Jesus sat down opposite the treasury, and watched the crowd putting money into the treasury. Many rich people put in large sums. A poor widow came and put in two small copper coins, which are worth a penny. Then he called his disciples and said to them, “Truly I tell you, this poor widow has put in more than all those who are contributing to the treasury. For all of them have contributed out of their abundance; but she out of her poverty has put in everything she had, all she had to live on.”
—Mark 12:41-44

All of the classic spiritual guides tell us that there are two essentials in the spiritual life. They speak of a two-sided positive and negative bipolarity. Jesus called these two essentials "prayer and fasting." The spiritual literature speaks of "detachment and attachment," "mortification and aspiration," "discipline and desire," "death and resurrection."

The mystical tradition of the spiritual journey speaks of coming out of bondage in Egypt, through the wilderness, into the Promised Land. In one scene Jesus tells his followers to take up their journey into the Kingdom of God with an empty knapsack.

Old-fashioned, traditional spiritual directors are less likely to ask, "How are you doing in your prayer life?" and more likely to inquire, "How are you doing in such things as penitence, humility, discipline, obedience, detachment and simplicity?”

Under the theory that you've got to pour out the dirty water before the bottle can be filled with the clean, they'll emphasize that we are rich in proportion to the things we can do without. Traditional spirituality knows we are free when it really doesn't matter to us whether we have, or are in want.

You know some of the sayings of Jesus: "Sell all and follow me. Whoever loses your life for my sake will find it. No one can serve two masters, God and wealth. It is as difficult for a rich man to enter the kingdom of heaven as for a camel to go through the eye of a needle. Everyone who has left houses or brothers or sisters or father or mother or children or fields, for my name's sake, will receive a hundred-fold. Blessed are the poor."

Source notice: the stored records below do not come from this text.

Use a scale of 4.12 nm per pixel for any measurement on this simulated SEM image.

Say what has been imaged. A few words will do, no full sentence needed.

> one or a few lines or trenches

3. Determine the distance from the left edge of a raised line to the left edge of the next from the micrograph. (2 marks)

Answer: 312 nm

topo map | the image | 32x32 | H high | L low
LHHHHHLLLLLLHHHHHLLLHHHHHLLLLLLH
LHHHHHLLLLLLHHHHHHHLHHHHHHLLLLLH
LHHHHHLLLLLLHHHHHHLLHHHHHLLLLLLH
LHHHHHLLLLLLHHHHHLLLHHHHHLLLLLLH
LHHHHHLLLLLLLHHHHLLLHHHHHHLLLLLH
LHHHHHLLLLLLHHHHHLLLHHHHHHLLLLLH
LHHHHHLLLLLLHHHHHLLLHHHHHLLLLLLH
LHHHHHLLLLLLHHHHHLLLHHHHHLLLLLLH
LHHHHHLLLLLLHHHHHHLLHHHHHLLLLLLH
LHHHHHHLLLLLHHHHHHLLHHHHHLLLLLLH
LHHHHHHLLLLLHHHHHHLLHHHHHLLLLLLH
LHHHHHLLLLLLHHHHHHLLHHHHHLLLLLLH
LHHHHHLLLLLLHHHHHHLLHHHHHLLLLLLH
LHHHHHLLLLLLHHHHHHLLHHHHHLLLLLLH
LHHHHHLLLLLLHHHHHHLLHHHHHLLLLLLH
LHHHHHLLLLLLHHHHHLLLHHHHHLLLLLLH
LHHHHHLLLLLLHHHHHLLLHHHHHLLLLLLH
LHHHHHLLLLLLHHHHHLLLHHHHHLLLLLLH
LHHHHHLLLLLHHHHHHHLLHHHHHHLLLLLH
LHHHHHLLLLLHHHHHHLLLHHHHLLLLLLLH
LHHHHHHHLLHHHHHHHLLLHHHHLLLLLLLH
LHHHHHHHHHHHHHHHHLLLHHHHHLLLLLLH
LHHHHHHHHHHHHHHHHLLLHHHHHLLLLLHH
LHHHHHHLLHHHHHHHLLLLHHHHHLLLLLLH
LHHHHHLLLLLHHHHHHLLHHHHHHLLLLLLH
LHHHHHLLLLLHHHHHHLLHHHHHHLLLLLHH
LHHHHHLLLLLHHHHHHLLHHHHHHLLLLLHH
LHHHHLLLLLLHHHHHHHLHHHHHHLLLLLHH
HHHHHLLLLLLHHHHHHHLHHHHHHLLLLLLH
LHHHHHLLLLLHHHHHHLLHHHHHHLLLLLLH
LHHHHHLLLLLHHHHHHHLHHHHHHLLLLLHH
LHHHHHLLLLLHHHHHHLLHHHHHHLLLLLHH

Familiar stuff isn't it? And distressing. Something seems to shout inside us—surely God doesn't expect us to give up everything in order to embrace Christ? There is such a contrast between the message of the Gospel and the message of the culture.

Expand my trust, O God, that I may let go of everything except you, and then embrace life gently, without attachment and possessiveness, trusting you simply and humbly to grant whatever may be necessary, through Jesus Christ our Lord. Amen.